And the green Buddhas – do they now have an environmental aspect? There are green monks, saving the forests. Only the king or his son may touch the emerald Buddha in Bangkok which is jade. Two translucent Buddhas sit at the Soi Dukoi temple on the mountain outside Chiang Mai, pure green glass.
Also in temples is the fat Buddha, who in fact (I was sorry about this) is not the Buddha Gautama but a merry monk named Buddai now often conflated with the Buddha and associated with, what else, happiness and riches. No worries about his weight! He’s joyful – he accepts life’s natural pleasures.

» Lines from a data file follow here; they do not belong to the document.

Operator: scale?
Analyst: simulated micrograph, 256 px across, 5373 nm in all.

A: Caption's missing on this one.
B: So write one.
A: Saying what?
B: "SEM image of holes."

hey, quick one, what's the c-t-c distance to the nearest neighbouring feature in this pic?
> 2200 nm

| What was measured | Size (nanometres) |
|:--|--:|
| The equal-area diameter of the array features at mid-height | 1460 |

In the Wat Umong on the outskirts of Chiang Mai there’s a ghastly black emaciated Buddha, his veins like worms on a corpse. This is the Buddha in his early days, trying out fasting as the path to enlightenment. It wasn’t, and as he carried on meditating he arrived one day, under a bodhi tree in a park running with deer, at the four noble truths, of which I think the main ones state that suffering is caused by desire, and meditation is the best way to expunge desire and realise the unreality of the desired. Neither extreme ascetism nor hedonism is the path to joyful peace. I’m not a Buddhist, I can’t help being more an animist – finding the spirit in everything and everywhere, particularly nature, it’s just there – but of the official religions, I find Buddhism superior to others. I learn from it, and there’s one Buddha head at Ayutthaya cradled in the roots of a Bodhi tree where art, nature and religion are at one. It says everything.